Rear: Whitney, Weider, Palmer. Front: Townsend, Chapman


[Image source: http://www.familybandstand.com/press/articles/article-the-family-way-of-life; photo from Disc (Jan 24th, 1970), an interview with Roger Chapman answering awkward questions]



My friend he's a tailor
Up in Leicester town

Leicester is, as we can hardly forget with its team currently atop the Premier League, a city. But it's also a county town, it has a town hall, and the expression "Leicester town" is traditional and still used. It's in Shakespeare (Richard III), and in ballads:

Now Wolsey was, in olden time,
    A man of high renown;
And I went forth to seek his grave,
    Close by fair Leicester town...  (Samuel Bamford, 1829)

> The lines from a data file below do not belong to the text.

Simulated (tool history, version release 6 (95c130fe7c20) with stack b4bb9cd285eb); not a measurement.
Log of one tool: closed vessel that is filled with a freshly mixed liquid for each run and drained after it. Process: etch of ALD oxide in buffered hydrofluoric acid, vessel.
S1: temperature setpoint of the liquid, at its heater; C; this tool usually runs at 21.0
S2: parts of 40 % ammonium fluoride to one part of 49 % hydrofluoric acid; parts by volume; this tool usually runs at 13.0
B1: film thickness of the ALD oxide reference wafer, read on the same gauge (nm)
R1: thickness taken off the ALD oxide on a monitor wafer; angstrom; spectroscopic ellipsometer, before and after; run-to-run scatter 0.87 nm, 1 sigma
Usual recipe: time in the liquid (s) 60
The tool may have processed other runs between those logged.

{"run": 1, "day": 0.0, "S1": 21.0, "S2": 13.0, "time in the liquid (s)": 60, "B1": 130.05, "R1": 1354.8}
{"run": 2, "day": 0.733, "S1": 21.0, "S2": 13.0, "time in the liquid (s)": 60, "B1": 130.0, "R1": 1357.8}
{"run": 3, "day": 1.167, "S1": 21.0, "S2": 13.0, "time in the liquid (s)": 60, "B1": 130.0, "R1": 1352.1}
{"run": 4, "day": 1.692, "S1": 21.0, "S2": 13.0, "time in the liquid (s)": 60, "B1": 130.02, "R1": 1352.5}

When he arrived at Leicester town he went into an inn,
He called for an ostler, and boldly walked in;
He called for liquors of the best, he being a roving blade,
And quickly fixed his eyes upon the chambermaid... ("The Leicester Chambermaid", Anonymous)

*

My friend he's a tailor
Up in Leicester town
He works his own shop there
And I know he's all right now
He's got his way of thinking
Knows that I've got mine
There's mostly only one thing
We agree on all the time

We love our lives and our ladies
And we're sure that you love yours
We want to care for each other
That's what we're here for
He loves his lady and baby
And I'm sure that you love yours
So don't go pulling your switches
We don't need your wars

(Family, from "Lives and Ladies" by John "Charlie" Whitney and Roger Chapman)

The final track on Anyway (Nov 1970) is a double song on an anti-war theme. It begins with "Masters of War", then goes into a great, angry guitar solo*, then without changing rhythm subtly changes its mood to something more homespun and intimate, and starts over again with "Lives and Ladies".

Family's right-heartedness - a very masculine right-heartedness, certainly - had great authority for me as a teenager. And I still think of Family, along with Charles Dickens, as the moral teachers of my youth, far more than any real schoolteachers or dons.  This song, as Roger Chapman said in a pre-release interview, was not at all radical, it appealed to a wide social consensus: his mate was running a small business. Obviously Chapman's pals - the salesman and the tailor - in "Lives and Ladies", were portrayed in a pointedly un-rock'n'roll manner.  (Though as a matter of fact the salesman was the "Williamson" who co-wrote "Strange Band" with Chapman during an impromptu jam in his front room.) Chapman himself had been a musician for a decade, but a notably down-to-earth one.

A critique of "Lives and Ladies" could start from the observation that it came out of a nation who were scarcely threatened by any immediate prospect of war. More to the point, the song believes that if we care for each other then we can't be, by that innocent form of life, in any way promoting war. It imagined the world as unglobalized. Only a few people, at that time, certainly not me, had any inkling that the innocent pursuit of a caring domestic life in Britain had impacts elsewhere that might promote environmental damage, injustice, poverty and conflict. War has its masters, no doubt, but war is also what happens when ordinary people who would like nothing more than to be left alone to care for each other are so desperate and so frightened that they have to fight.

*

*Those of us who admire Charlie Whitney as one of the greatest of rock guitarists aren't usually thinking of his solos; he was much more than a soloist, he was a musician. But Family's later albums did produce a sequence of wonderfully constructed and subtle solos, of which this was the first:

1. Lives and Ladies (Anyway, 1970)
2. Take Your Partners (Fearless, 1971)
3. Glove (Bandstand, 1972)
4. Ready to go (Bandstand, 1972)
5. Buffet Tea for Two (It's Only a Movie, 1973)




[Image soruce: http://www.familybandstand.com/press/articles/article-talking-it-over-with-the-family]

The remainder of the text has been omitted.